This is going to be a fairly short post outlining my thoughts and experiences with regard to 3PAR arrays using synchronous replication (Peer Persistence and Cluster Extensions or CLX) and the sizing of disk tiers.
My current environment consists of two 7400 (2 node) 3PAR arrays running synchronous replication using Remote Copy over Fibre Channel (RCFC). They are separated by about 17 miles and we leverage Peer Persistence for our VMware estate and Cluster Extensions (CLX) for our Hyper-V systems and Microsoft Failover Clusters.
This is a great setup and allows us to present our datacentres as one ‘virtual’ datacentres for a truly Active-Active setup. We can migrate workloads and move systems around without impact to provide disaster avoidance and load balancing. All great things, however there is a snag and I’m going to come onto that now.
We leverage the 3PAR Autonomic Optimisation (AO) feature and I think it does a great job. Our virtual machine datastores and SQL disks are natively mapped to the middle (FC) tier and AO then migrates data up to the SSDs or down to the near-line (NL) disks. Now this works fine for volumes running locally, the remote replica will receive all the writes that the source gets but crucially AO data cannot be replicated. This means while on the source we may have 20% of the volume on SSDs, 30% on FC and the remaining 50% on NL, at the target array all of the data will be on the FC tier.
Why is this a problem? Well for normal function, e.g moving a VM to another DC or failing a SQL instance over it’s not the end of the world. Sure we don’t get the benefit of hot data being served from the highest performing tier and cold data dropping to cheap disk but things work OK and if the VM/SQL/whatever is going to stay there any length of time then it will get AO’d and all is good again.
The problem comes when you move a big chunk of your workload – think a full DC outage or planned work. In this scenario my middle tier on the remote 3PAR is suddenly hit with a huge workload it was not previously required to run. My option is to wait 30 minutes and then kick AO into gear and hope it can shift things round to sort the problem but up to that point and even during/after I’m likely to see thrashing.
The big takeaway for me from the above is that you MUST make sure you size your tiers wisely if you intend to run a setup such as mine. I don’t mean double up on everything you have – understand what you need the array to handle. I do not expect to move my entire workload to one DC in a failure scenario, systems are prioritised and some stuff will just shutdown if it’s native DC isn’t available. That being said I need to know that when that event does occur my remaining 3PAR won’t go wide eyed and wonder what it did wrong in a former life as hundreds of systems come ‘a knocking.
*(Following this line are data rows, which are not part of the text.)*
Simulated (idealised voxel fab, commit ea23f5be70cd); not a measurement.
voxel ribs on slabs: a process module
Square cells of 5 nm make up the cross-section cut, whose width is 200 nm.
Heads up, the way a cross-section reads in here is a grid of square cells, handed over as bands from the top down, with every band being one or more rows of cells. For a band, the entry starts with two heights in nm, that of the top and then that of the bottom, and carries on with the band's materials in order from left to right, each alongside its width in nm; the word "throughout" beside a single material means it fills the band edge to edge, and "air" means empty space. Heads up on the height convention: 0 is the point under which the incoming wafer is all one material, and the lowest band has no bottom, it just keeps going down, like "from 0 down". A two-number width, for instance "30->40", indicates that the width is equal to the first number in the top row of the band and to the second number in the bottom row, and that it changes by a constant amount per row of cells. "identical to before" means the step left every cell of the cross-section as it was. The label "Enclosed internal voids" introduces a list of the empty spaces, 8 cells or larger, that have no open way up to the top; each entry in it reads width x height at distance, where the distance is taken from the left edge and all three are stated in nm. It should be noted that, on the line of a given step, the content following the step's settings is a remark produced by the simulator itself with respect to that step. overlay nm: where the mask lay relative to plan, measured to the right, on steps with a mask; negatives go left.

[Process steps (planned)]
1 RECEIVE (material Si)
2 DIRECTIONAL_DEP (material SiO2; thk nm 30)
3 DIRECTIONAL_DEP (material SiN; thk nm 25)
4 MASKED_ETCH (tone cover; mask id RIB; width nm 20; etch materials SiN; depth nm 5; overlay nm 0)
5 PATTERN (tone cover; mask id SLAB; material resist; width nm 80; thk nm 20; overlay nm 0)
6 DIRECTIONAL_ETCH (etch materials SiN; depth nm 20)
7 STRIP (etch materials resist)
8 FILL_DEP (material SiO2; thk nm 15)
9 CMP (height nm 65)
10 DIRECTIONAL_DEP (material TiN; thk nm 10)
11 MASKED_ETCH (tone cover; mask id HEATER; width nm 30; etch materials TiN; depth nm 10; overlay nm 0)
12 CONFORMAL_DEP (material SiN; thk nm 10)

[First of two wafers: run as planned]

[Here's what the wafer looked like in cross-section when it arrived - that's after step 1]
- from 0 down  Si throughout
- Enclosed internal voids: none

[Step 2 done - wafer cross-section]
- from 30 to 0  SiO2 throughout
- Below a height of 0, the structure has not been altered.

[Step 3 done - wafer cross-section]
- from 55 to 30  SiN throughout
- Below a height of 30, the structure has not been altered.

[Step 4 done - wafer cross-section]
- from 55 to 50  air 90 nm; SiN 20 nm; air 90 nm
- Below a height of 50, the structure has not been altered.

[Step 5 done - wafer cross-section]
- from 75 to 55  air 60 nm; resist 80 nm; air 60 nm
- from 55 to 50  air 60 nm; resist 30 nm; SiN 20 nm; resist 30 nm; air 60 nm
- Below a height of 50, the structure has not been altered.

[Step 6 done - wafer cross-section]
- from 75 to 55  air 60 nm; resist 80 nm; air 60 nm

What would I like to see as a future development on 3PAR..?
Well I guess it’s pretty obvious I’d love to see AO metrics replicated between arrays running a Peer Persistence/CLX setup. Is that something I think we will see any time soon? Well probably not unless a lot of people need it and with SSD disks coming down in price and increasing in capacity you could argue eventually will we bother with AO?
It’s also important to remember that the above isn’t just an issue with remote replication – if you put a workload on a tier and rely on AO to handle performance you will see a hit till that hot data is moved up.
All of the above out of the way, I want to say that so far in my career the 3PAR has been the best SAN I’ve worked on and if anyone fancies giving me two spare 7450s with a stack of SSDs I’d be more than happy to take them!